Yuri Gripas/Abaca/Sipa USA via AP Images
Attorney General Merrick Garland speaks in the East Room of the White House, May 16, 2022.
The most important thing to appreciate about the January 6th Committee hearings is the tandem act with Attorney General Merrick Garland. The hearings will succeed to the extent that they stiffen the attorney general’s spine to indict Trump.
Seemingly, there is already enough evidence on the record to charge Trump with a criminal conspiracy to overthrow a lawfully elected government. Specifically, Trump violated the provision of the U.S. criminal code that makes it a crime punishable by up to 20 years in prison for anyone who “corruptly obstructs, influences, or impedes an official proceeding, or attempts to do so.” The January 6th Joint Session of Congress presided over by Vice President Pence was such a proceeding, and Trump tried to obstruct it in multiple ways.
Trump pressured Georgia officials to find over 11,000 nonexistent votes. Trump conspired with John Eastman, in a multipart plot to have states send Congress competing slates of electors. He tried and failed to appoint a new attorney general, Jeffrey Clark, to send an official Justice Department request to key states to discredit the election results, based on claims the Justice Department had already rejected. Most importantly, Trump repeatedly pressured Pence, publicly and privately, to go along with this plot. And of course, he egged on the Capitol’s invaders.
According to Justice Department veterans, a few concerns explain Garland’s temporizing; and the hearings should move Garland closer to a decision to prosecute. One nuance is that to obtain a conviction, it’s necessary not just to prove corrupt behavior. You also have to prove corrupt intent.
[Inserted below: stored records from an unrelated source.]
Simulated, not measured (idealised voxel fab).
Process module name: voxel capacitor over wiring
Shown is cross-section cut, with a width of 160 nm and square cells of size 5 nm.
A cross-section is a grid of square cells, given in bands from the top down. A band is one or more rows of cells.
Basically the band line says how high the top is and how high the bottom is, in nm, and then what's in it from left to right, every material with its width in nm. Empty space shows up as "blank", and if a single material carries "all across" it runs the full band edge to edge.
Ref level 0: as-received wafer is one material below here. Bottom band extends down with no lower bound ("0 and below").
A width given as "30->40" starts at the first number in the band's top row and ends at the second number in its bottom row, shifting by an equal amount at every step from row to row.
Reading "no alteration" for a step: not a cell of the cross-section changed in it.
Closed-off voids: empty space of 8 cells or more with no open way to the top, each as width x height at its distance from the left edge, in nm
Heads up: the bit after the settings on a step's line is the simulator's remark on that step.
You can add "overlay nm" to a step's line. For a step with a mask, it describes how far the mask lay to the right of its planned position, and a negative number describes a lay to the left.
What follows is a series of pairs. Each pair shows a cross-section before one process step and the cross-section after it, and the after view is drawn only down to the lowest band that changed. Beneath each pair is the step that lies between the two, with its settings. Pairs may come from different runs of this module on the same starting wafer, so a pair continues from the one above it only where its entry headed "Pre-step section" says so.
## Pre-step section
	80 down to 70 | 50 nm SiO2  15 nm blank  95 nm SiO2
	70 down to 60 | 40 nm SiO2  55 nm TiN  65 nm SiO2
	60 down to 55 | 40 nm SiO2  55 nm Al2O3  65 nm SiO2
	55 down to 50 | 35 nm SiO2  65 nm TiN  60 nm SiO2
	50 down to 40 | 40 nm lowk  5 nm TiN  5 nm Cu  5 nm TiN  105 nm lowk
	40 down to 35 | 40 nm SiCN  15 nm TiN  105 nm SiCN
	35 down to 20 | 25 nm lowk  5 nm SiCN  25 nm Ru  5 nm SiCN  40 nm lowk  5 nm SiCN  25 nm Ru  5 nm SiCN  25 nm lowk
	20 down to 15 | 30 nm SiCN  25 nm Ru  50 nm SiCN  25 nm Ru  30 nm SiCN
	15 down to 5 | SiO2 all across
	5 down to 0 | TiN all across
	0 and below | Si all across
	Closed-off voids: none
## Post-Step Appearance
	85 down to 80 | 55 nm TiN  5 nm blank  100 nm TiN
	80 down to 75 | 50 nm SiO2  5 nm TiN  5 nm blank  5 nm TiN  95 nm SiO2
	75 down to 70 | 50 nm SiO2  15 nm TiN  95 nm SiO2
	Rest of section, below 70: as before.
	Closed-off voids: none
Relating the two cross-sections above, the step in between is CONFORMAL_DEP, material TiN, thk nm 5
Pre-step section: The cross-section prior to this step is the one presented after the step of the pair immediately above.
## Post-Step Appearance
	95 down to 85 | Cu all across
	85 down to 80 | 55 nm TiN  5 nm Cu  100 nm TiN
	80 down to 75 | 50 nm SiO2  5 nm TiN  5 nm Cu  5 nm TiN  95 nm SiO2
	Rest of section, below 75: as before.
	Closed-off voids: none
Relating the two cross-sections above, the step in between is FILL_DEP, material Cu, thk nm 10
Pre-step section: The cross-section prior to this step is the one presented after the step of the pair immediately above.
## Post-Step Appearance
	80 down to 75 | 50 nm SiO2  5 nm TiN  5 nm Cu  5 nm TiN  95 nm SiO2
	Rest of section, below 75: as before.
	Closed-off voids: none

Trump’s lawyers might argue that he really believed he had won the election, so there was no corrupt intent. To defeat that argument and reassure Garland, the committee yesterday played one clip after another of Trump’s closest advisers telling Trump that his beliefs had no basis in fact. This should help prove corrupt intent. (Delusion is not a serviceable defense.)
A second concern of Justice Department officials is that a prosecution of Trump might be seen as political. Here again, the committee’s work, especially the magnificent opening statements by Chair Bennie Thompson and ranking Republican Liz Cheney, made clear that this is not about politics—it’s about Trump trying to overthrow the Constitution and defying the peaceful transition of power in a democracy. This should move the needle of public opinion—and also strengthen Garland’s resolve.
Recent prosecutions of smaller fry suggest that the Justice Department is moving the way you’d move in a prosecution of a Mafia don (not a bad analogy to Don Trump)—flip the lesser players, and gradually obtain their cooperation for your indictment of the kingpin.
Garland has moved with agonizing slowness, but he doesn’t seem to be stalling for the sake of stalling. After these hearings, it will be harder for the Justice Department not to prosecute Trump.